The publicity bumf for Unlimited Theatre’s The Ethics of Progress is unambiguous concerning what is on offer. The piece is an hour-long introduction to quantum physics, and a consideration of some of the ethical questions raised by the technological possibilities that this fledgling field of study may throw up. That said, this solo performance by Jon Spooner is about as likeable and energetic as you are likely to find on this year’s Fringe. The information is relayed in a jargon-free, readily comprehensible fashion, accompanied by some brilliant projected computer graphics.

We learn about how quantum physics deals with the smallest identifiable particles in existence, and how these basically behave in ways that do not conform to accepted Newtonian physics. This leads to the explanation of how teleportation is therefore theoretically possible, and always the subject of extensive research programmes across the globe. As Spooner genially comments, this stuff is pretty much mind-blowing. Spooner then goes on to consider what teleportation might mean for humanity. His basic premise is that progress cannot and is never stoppable. Once something has been invented, it can’t easily be forgotten, hidden or banned. He uses the wheel as an example. He looks at the positive and negative uses to which it has been put in its long history. Obviously the wheel is not a moral agent any more than putative teleportation devices, so Spooner is concerned with humanity’s seemingly endless capacity for violence, cruelty and exploitation. A sequence in which he imagines a genocide carried out using a teleportation device is particularly haunting.

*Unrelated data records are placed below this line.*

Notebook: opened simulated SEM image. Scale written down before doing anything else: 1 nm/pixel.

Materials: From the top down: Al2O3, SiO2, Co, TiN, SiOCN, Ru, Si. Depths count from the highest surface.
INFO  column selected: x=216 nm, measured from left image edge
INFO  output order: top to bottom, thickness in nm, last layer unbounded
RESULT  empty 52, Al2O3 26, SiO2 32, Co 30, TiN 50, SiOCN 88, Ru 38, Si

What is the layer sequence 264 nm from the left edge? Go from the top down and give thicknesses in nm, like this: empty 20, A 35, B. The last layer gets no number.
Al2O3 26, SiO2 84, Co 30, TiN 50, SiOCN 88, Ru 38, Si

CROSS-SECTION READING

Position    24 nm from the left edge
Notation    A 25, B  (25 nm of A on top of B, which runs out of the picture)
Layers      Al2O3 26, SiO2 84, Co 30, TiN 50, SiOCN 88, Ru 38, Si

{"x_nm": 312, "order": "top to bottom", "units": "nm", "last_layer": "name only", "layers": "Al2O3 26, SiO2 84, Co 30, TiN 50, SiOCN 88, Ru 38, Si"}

Written by Spooner along with fellow Unlimited member Chris Thorpe in collaboration with Professor Vlatko Vedral who heads up the Quantum Information Group at the University of Leeds, this is a pleasingly authoritative, insightful piece of work, beautifully crafted and performed with a mixture of energy and charm in equal measure.

Also co-written by Unlimited member Chris Thorpe is Third Angel’s Presumption, appearing in Edinburgh after an extensive tour, under the auspices of the British Council Showcase. Presumption is a play about love. Not raging hormone, first-flush love, or the pain of separation or affairs, but the sort of love that exists within seven-year-old relationships in which there is less sex than there used to be, partners’ faults have been recognised and mulled over, and small things that irritate turn into snippy arguments which continue on and off for weeks. Hardly a radical subject matter and perhaps more ideally suited to soap and chick-lit, you might think. Third Angel, however, lift the piece from observation of commonplace humdrum tedium with a number of theatrical tricks.

Performers Lucy Ellinson and Chris Thorpe start the play on an empty stage and begin their first scene. They then break off, look at each other, and disappear into the wings to fetch the table and chairs which are required for the scene to continue. They sit and recommence the play. They get a bit further before realising that further props are missing. This device recurs throughout the play culminating in the hilarious assemblage of an entire bookcase shortly before the end.

This sense of accumulating stuff, combined with a painfully realistic depiction of a relationship in stasis, works well creating a far more layered and interesting piece of theatre than a simple relationship drama ever will. The switching in an out of character, the performance of performing, while a well known device, is nonetheless hugely engaging here. Both Thorpe and Ellinson are immensely watchable stage presences – both possessed of a rare quality of honesty and ‘realness’ – who properly engage with their audience.